Since art often reflects life, writers such as William Faulkner and John Steinbeck realistically depicted the times in their novels. Steinbeck's magnum opus, The Grapes of Wrath, as well as his novella Of Mice and Men are both narratives of the dispossessed who become migrant workers in California, bearing the desperate hope of reclaiming ownership, family, and friends. Within these works, too, the underlying interest that many shared with Steinbeck in Socialism is also prevalent. In Grapes of Wrath, for instance, the government camp, built as part of the National Recovery Act of the New Deal, that the Joads stay in for a while is superior in quality to any of the others. 

Other novelists turned to journalism in the early 1930s. For instance the naturalist Theodore Dreiser and John Dos Passos traveled to Harlan County, Kentucky, to report on the coal strike taking place. In his USA Trilogy, Dos Passos creates Newsreels that begin or interrupt chapters, creating a novel which was combined with journalism. Sherwood Anderson and others wrote about the suffering of the common people in exposes and narratives, both. Certainly among the most memorable artistic efforts are the photographers of the latter part of the decade:  Such photographers as Dorothea Lange who moved in the migrant worker camps and photographed the desperation of these people brought the plight of many to public attention. Photographer Margaret Bourke-While depicted the disenfranchised, as well, often under the commission of the federal Farm Security Administration. Another great photographer, Ansel Adams, developed a technique that presented dimensional views of the West and the National Parks.

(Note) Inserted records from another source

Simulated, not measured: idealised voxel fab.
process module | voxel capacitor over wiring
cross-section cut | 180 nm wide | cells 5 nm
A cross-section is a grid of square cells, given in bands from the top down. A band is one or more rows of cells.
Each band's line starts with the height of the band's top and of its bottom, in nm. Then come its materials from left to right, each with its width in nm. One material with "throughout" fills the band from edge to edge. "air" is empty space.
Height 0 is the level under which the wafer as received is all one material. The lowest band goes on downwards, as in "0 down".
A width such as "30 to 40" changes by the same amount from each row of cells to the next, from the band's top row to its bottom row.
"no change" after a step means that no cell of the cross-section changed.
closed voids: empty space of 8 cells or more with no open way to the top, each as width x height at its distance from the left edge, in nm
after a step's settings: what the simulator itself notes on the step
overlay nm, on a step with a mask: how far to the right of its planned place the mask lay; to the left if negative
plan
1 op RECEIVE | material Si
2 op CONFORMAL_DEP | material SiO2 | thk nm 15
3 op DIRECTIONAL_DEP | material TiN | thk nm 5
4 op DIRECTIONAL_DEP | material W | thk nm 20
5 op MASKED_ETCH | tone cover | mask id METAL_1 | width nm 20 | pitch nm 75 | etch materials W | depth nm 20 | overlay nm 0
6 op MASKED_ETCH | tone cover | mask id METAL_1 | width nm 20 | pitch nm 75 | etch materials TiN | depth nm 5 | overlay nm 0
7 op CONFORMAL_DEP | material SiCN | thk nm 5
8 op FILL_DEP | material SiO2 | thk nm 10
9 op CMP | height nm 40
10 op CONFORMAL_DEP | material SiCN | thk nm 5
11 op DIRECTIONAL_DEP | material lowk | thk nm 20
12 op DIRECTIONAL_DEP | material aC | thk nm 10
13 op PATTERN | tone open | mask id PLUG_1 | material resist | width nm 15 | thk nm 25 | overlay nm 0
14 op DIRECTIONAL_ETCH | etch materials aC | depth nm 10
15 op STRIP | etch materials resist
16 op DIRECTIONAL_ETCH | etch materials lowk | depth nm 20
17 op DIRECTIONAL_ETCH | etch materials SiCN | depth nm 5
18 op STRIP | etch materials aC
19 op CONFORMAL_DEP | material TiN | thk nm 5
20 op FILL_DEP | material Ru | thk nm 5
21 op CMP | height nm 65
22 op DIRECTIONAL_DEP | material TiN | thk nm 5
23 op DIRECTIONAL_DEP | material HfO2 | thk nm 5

Curiously, the desperate times gave rise to a "Vital Decade" as artists launched themselves into expressive forms. For example, Martha Graham and Doris Humphrey choreographed their first fusions of ballet, expressionism, and jazz. This was a synthesis came to define what has become modern dance. With the reportage of the migration of people from heretofore unfamiliar regions to those in the East, farmers and country singers, blues singers in Deep South came to attentions of people from other areas of the country. In order to uplift people, Hollywood took this new music and occurrences and rewrote them into entertaining movies while artists painted politically charged murals. Modernism began after World War I, and it continued through the 1930s, but Huddie "Leadbelly" Ledbetter, and Woody Guthrie became nationally known folk musicians and the arts "discovered the common man."